At AL DÍA's cover photo shoot
In D.C. during the 1970s, there was only Black and White, so I grew up only thinking of myself as Black. My abuela (paternal grandmother) made it a point to begin giving me more of my family history, and spoke often of Mexican cousins and our NYC family’s very colorful mixtures. My first trip outside of the U.S. was to Mexico, where she showed me shrines of the Black Madonna and said that this was our heritage. It was only after becoming a student at Penn, where I met more people with diverse Caribbean/Latino backgrounds that I began to allow myself to claim that culture for myself. So now I am much more comfortable accepting Afro-Latina, even though I wish I was still fluent in Spanish (I’m working on it).
My features generally don’t give me the option of people not assuming that Black is in the mix somewhere, but my lighter complexion and curly hair also generate lots of assumptions about my self-identification and even personal politics that are incorrect. I have dated Latino men whose families have been much more accepting of me because of my lighter complexion and my passable Spanish than they likely would be of a darker-skinned, native-born Latina. In my visits to Brazil and the Dominican Republic, I have learned that my ability to blend in with the natives would afford me lots more professional opportunities than someone of darker skin. So I definitely think there is a bias toward the Afro in Afro-Latina, here in the U.S. and across the globe. The stigma of slavery and colonialism loom large.

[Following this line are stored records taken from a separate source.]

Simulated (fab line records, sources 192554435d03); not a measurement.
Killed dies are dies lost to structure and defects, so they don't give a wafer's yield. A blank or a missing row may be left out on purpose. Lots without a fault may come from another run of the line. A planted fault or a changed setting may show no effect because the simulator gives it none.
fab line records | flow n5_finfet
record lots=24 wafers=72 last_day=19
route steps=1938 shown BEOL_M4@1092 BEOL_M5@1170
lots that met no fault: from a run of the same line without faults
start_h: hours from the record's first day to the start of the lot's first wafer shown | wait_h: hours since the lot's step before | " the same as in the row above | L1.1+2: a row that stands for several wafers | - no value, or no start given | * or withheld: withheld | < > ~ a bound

I love, love, love hashtag awareness and celebration (i.e. #BlackLivesMatter and #SayHerName). In practice, I see the lines blurred for many people between Black and Brown, but for others the walls are high and deeply personal. My Black identity in D.C. as a child was always peppered with Puerto Rican & Dominican neighbors and other people from throughout the Caribbean diaspora. So I’ve often seen the identities as relatively interchangeable. But I’ve found here in Philadelphia that there is a tangible resentment between some communities of Blacks and Latinos, based on economic opportunity and colorism.